Legalisation would increase profits by expanding markets and increasing consumption. It would bring in billions in tax revenues. But, it would not stop criminal trading in the commodity any more than the legal arms industry has stopped illegal arms trading.
Corrupt governments would remain corrupt. Small farmers would continue to be exploited. Some of the rich men controlling the industry might change, but the effect on consumers would be far worse. There would be more addicts, not less.
Overall, legalisation would deliver to governments increased stupefaction of citizens who might otherwise challenge their actions. In just such a way, governments over the centuries have controlled their people.
The question that we the people need to ask is not whether the trade should be legal, but if the trade is acceptable at all.

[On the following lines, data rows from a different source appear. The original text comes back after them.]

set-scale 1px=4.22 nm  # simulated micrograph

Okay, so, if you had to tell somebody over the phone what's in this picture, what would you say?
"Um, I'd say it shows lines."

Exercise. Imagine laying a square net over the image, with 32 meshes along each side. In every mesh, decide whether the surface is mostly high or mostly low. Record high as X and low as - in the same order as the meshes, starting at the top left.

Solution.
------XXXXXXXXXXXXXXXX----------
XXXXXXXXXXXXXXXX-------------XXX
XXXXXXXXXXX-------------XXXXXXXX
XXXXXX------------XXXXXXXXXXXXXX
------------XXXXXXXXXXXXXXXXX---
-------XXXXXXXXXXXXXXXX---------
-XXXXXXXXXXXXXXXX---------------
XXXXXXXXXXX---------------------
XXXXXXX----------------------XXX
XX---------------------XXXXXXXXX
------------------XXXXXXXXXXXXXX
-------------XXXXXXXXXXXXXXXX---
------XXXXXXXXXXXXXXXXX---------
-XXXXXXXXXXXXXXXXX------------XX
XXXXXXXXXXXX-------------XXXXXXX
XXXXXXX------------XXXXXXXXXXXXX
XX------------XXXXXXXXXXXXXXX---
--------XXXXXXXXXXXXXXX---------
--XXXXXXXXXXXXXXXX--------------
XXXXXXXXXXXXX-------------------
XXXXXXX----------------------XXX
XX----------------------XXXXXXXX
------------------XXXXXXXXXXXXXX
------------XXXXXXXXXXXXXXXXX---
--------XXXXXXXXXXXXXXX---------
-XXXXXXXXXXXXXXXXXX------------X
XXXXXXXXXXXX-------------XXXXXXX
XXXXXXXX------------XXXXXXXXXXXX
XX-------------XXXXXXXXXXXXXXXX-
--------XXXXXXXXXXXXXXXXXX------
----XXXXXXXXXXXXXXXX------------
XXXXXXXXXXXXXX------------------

As I walk around Brighton I see the desperate, haunted faces of addicts, crippled by abscessed legs, staggering on crutches, slumped under thin coats in doorways, or begging passers by to take that ‘one last copy’ of the Big Issue.
I have no doubt that the trade which brings them to this is morally unacceptable.
In Britain, we already have a powerful alcohol industry which delivers the nation’s traditional drug of choice to the people, milking profits and tax revenues accordingly. There can be no reason to extend the supply of yet more addictive substances.
Other than to entrench the power of politicians. And line the pockets of rich men.